A curated list of cool water data resources
One of my current ongoing projects is Talk To Me About Water, an indigenous artist-led collective dedicated to promoting and advancing conversations about water! As part of this project, we have been collecting many data sets that are free and available to the public, with a special focus on sets that could be interesting or useful to artists. These datasets are managed by the United States Geological Survey (and my sister and founding TTMAW member Martha Bearskin!)
Here are a few of my favorites:
First up we have a trio of datasets about hydrography. These include the National Hydrography Dataset (NHD), which maps the surfaces of rivers, streams, canals, lakes, ponds, glaciers, coastlines, dams, stream gages, and related features all across the nation, the Watershed Boundary Dataset(WBD), which deals with drainage areas, and the NHDPlus High Resolution (NHDPlus HR), which is “a nationwide, integrated hydrography and elevation geospatial dataset that includes the NHD stream network, WBD hydrologic units, local drainage areas or “catchments”, flow direction and flow accumulation rasters, and Value-Added Attributes (VAAs).” This last dataset is still in the process of being assembled but contains some cool info nonetheless.
The NWIS Mapper is an interactive tool that allows you to search for and view information about the water quality at any location in the United States.
The USGS Streamer is another really cool interactive tool. It traces water upstream and downstream so that you can easily see where any given stream has its origin and where it spills out. You can use this information to trace pollutants in water and map the areas they travel to and affect, or any number of other interesting applications.
The TopoBuilder allows you to create your own custom topographic maps on demand. It also provides access to a backlog of historical topo maps from all around the country. Fascinating!
Still not enough maps for you? Check out this list of National Map Datasets, assembled by the USGS. If you can’t find the map you’re looking for in here, you probably aren’t trying hard enough.

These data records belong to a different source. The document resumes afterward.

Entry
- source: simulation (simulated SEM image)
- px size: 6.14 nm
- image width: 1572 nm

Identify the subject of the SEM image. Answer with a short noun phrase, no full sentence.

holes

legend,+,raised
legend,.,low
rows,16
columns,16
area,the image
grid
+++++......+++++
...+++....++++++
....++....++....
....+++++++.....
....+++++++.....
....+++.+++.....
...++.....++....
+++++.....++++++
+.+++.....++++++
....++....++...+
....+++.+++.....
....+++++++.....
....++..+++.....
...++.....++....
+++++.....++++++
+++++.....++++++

One of the coolest maps on this list is the National Map Data Contents List. This shows the types of content approved by the National Geospatial Program for inclusion in The National Map, including boundaries, geographic names, structures, transportation, elevation, hydrography, land cover, and orthoimagery.
Last, but certainly not least, is this excellent real-time water data map tool, which provides access to over 13,000 USGS stations providing up-to-the-minute info about the streams, lakes, reservoirs, and groundwater sources of this land, along with current weather and hazard conditions.
And that’s just the tip of the iceberg (ha!) Spend some time exploring these datasets, and let your imagination run wild.